JACKSON, Miss. (NCC) The National Council of Churches General Assembly on Thursday endorsed consumer boycotts of Taco Bell and Mt. Olive Pickle products, both effective immediately, to put pressure for improvement of wages and working conditions of their suppliers’ farm workers. It is the largest and broadest U.S. religious body to join the boycotts.The National Council of Churches is the nation’s leading ecumenical organization. Its 36 mainline Protestant, African American, Orthodox and Episcopal member denominations comprise 50 million U.S. Christians in 140,000 local congregations nationwide. The actions came during the Nov. 4-6 annual meeting of the General Assembly, the NCC’s highest legislative body, made up of official delegates from the member denominations.

The NCC views boycotts as a measure of last resort, rendering the votes especially significant. It has been more than 15 years since the NCC last endorsed a boycott, related to Royal Dutch/Shell’s connections at that time to apartheid South Africa in May 1988.

The action joins the National Council of Churches to a national consumer boycott of Taco Bell restaurants and products, called in March 2001 by the Coalition of Immokalee Workers, an Immokalee, Fla.-based workers’ coalition. The Coalition launched the boycott following Taco Bell’s refusal to address exploitation in the fields of its tomato suppliers, particularly those of Six L’s Packing Company, one of the United States’ largest tomato growers.

The NCC joins the top governing bodies of three of its member denominations–the Presbyterian Church (U.S.A.) the Christian Church (Disciples of Christ) and the United Church of Christ–along with the American Friends Service Committee in endorsing the boycott.

“Anytime a Christian community comes together and seeks to exercise economic justice in this way, it is because there is a very serious injustice that cannot be resolved in any other way,” said the Rev. Clifton Kirkpatrick, stated clerk of the Presbyterian Church (U.S.A).

Gerardo Reyes Chavez, a Florida farm worker and member of the steering committee of the Coalition of Immokalee Workers, described farm workers’ low wages and lack of any benefits such as health insurance or overtime pay.

According to U.S. Department of Labor data, the average piece rate paid to tomato harvesters in 1980 was 40 cents per 32-pound bucket. Today, harvesters are paid the same average piece rate, earning less than one-half of what they did 20 years ago in inflation-adjusted dollars. At the 40 cent piece rate, workers must pick and haul two tons of tomatoes to make $50.

“And in the most extreme circumstances we find modern day slavery,” said Chavez, speaking in Spanish through an interpreter. “By modern day slavery I mean people forced to work at gunpoint.”

“We are not saying Taco Bell is guilty of slavery,” Chavez said, “but when we ask Taco Bell, ‘can you guarantee to us those tomatoes weren’t picked by slave labor,’ the answer is ‘no.’ That’s precisely because they have never paid attention to the workers who make their profits possible. That’s why I am here today.”

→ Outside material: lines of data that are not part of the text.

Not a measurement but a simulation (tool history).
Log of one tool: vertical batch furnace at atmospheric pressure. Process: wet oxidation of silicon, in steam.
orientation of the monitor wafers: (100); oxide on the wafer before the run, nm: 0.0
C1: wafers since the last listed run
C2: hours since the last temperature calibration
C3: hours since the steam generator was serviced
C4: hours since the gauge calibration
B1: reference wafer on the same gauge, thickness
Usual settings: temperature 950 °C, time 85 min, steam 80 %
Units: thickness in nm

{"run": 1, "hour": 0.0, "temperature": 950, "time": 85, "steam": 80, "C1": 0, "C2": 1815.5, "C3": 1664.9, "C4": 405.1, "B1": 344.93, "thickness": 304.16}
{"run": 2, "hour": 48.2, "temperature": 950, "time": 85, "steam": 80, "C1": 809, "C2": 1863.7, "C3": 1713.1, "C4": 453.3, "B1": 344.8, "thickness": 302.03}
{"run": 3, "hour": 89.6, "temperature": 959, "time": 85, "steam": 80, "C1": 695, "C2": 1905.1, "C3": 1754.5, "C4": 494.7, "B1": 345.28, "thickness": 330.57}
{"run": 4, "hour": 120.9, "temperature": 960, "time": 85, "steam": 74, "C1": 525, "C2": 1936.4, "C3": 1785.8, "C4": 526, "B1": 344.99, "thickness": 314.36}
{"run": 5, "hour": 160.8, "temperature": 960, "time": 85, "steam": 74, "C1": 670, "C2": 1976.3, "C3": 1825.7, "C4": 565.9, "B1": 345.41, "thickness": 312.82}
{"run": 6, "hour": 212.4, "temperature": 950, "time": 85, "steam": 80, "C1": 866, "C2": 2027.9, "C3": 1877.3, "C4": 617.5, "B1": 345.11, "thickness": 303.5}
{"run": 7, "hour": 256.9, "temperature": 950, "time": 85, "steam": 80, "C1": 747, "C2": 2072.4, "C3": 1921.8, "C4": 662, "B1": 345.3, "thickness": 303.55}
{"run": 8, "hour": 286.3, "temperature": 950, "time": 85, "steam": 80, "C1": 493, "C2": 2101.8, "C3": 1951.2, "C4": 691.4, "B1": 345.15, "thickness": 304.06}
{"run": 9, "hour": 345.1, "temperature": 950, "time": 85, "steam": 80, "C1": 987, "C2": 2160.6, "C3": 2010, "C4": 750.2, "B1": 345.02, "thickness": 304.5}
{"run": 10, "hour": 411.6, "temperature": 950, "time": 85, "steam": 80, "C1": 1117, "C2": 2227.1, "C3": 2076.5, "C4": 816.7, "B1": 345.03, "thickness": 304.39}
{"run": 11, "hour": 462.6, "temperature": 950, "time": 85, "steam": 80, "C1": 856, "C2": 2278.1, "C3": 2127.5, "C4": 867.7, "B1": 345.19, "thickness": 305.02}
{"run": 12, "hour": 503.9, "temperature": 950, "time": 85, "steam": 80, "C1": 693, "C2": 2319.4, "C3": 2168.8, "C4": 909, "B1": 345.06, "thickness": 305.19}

The Rev. Noelle Damico, a United Church of Christ minister working with the PC(USA) on the boycott, spoke to the question, “Why Taco Bell?”

“Taco Bell is purchasing from one of the lowest paying suppliers in Florida, Six L’s Packing Company. Taco Bell uses a high percentage of fresh-picked, that means hand-picked, tomatoes in its products. They are owned by Yum! Brands, Inc., the largest fast-food chain in the world, which is in a good position to affect change in the wider agricultural industry.”

Boycotts, she said, are a “serious tool companies understand and to which they respond. They are a way for customers and the church to say we care that food is not only fast but fair and respects the human rights of the workers.”

The Taco Bell boycott is to remain in effect “until such time as Taco Bell:

–convenes serious three-way talks between the Coalition of Immokalee Workers, representatives of Taco Bell, and their tomato supplies to address exploitation and slavery in the fields;

–contributes to an immediate increase in farm worker wages through an increase in the per pound rate it pays for tomatoes, and

–works with the CIW, tomato industry representatives and tomato suppliers to establish a code of conduct that would ensure workers’ fundamental labor rights by defining strict wage and working condition standards required of all Taco Bell suppliers.”

In March 1999, the Farm Labor Organizing Committee, a union representing farm workers, announced a consumer boycott of the products of Mt. Olive Pickle Company, based in Mt. Olive, N.C., the nation’s largest independent pickle producer and the nation’s second largest processor of pickles and pickle products.

According to FLOC, the consumer boycott was called following unsuccessful attempts to bring the management of Mt. Olive to the table to negotiate improved wages and working conditions for farm workers who produce the cucumbers processed by Mt. Olive. FLOC is seeking to negotiate a contract with the Mt. Olive Pickle Company on behalf of the workers.

The boycott has received the endorsement of more than 300 organizations, including two NCC member communions–the United Church of Christ and the Alliance of Baptists–along with the American Friends Service Committee and two organizations related to the NCC: Agricultural Missions, Inc., and the National Farm Worker Ministry.

The Assembly endorsed the Taco Bell Boycott unanimously, with five abstentions, and the Mt. Olive Pickle Boycott with two abstentions.

“We are a country that understands and respects capitalism and the free market,” said NCC General Secretary Bob Edgar after the votes. “But even good economic systems need to be improved. We must never build an economic system at the expense of the weak, at the expense of the poor, at the expense of those persons in our society who provide us the very food we eat and clothes we wear. The NCC will not be silent. The NCC will not rest until there is equity for the workers.”